Cardwell, 20, has had a lot of practice perfecting his autograph during his five seasons playing junior hockey in the Ontario Hockey League (OHL), where he has become one of the best forwards.

During the 2022–2023 season Cardwell led his team, the Barrie Colts, with 43 goals, which was the 11th highest total in the entire OHL. The Colts are based in Barrie, Ontario, an hour north of Toronto.

Cardwell (a San Jose Sharks draft pick) dreams of playing in the NHL soon. For many prospects, the journey toward that dream begins in junior hockey.

Junior hockey is for players between 16 and 21 years old. Life in the junior leagues is very different from what athletes in other sports usually experience at that age. Junior teams play in large arenas with crowds in the thousands, and the players have to make a serious commitment to a certain lifestyle, as well as the sport itself.

The OHL is one of three member leagues in the Canadian Hockey League (CHL), which is the world’s largest developmental hockey league. There were 405 CHL alumni named to NHL opening rosters at the start of the 2022–2023 season. The OHL has teams across Ontario, and in Pennsylvania and Michigan.

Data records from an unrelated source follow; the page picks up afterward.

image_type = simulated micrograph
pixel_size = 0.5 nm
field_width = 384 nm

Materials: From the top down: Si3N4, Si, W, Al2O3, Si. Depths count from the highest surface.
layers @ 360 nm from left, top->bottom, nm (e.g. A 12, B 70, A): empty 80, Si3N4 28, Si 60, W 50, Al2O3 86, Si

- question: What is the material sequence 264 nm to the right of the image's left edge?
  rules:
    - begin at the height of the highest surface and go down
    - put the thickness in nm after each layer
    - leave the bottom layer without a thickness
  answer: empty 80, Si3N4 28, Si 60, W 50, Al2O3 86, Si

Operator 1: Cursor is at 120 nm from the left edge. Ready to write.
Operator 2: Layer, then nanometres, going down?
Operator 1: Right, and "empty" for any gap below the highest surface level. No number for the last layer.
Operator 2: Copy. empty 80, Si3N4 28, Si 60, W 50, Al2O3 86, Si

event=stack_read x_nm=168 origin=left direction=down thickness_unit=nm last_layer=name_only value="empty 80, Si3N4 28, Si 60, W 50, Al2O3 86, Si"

OHL players often represent their country in the IIHF (International Ice Hockey Federation) World Junior Championship, and are even included in the EA Sports NHL video game series.

A lot of the time, junior hockey players wind up on a team that is far from home. Cardwell grew up 90 minutes away from Barrie. Other OHL players come from much farther away.

Moving far from home as a teen can be a stressful experience. To help young players transition to living in a new city and manage all of their responsibilities, junior hockey teams assign their players to “billet families” that host them for as long as they play for the team.

“I spend a ton of time with my billet family,” Cardwell says. “It's like your family away from home, so we have a great bond. They make you feel super comfortable and just treat you like you're right at home.”

Rob Ferguson, the Billet Program & Education Coordinator for the Barrie Colts, says that a lot of thought goes into finding high quality billet families and a good match for players. Among other things, they consider whether the player is used to living with siblings or pets. “We talk to their families too, where the player came from, what their family makeup is like. We try to match all those things up, sort of mirror what they had at home.”

Ben Pickell, Cardwell’s cousin and teammate, is 17 and finishing his second season as a forward with the Colts. He says he feels like a member of his billet family, not just a long-term guest. “We just created a relationship that's gonna be there forever. We do a lot of things together and it’s really good to be with them.”

Players don’t necessarily stay with the same team throughout their junior hockey career. Trades happen, and when they do it can be very sudden for the player and the billet family.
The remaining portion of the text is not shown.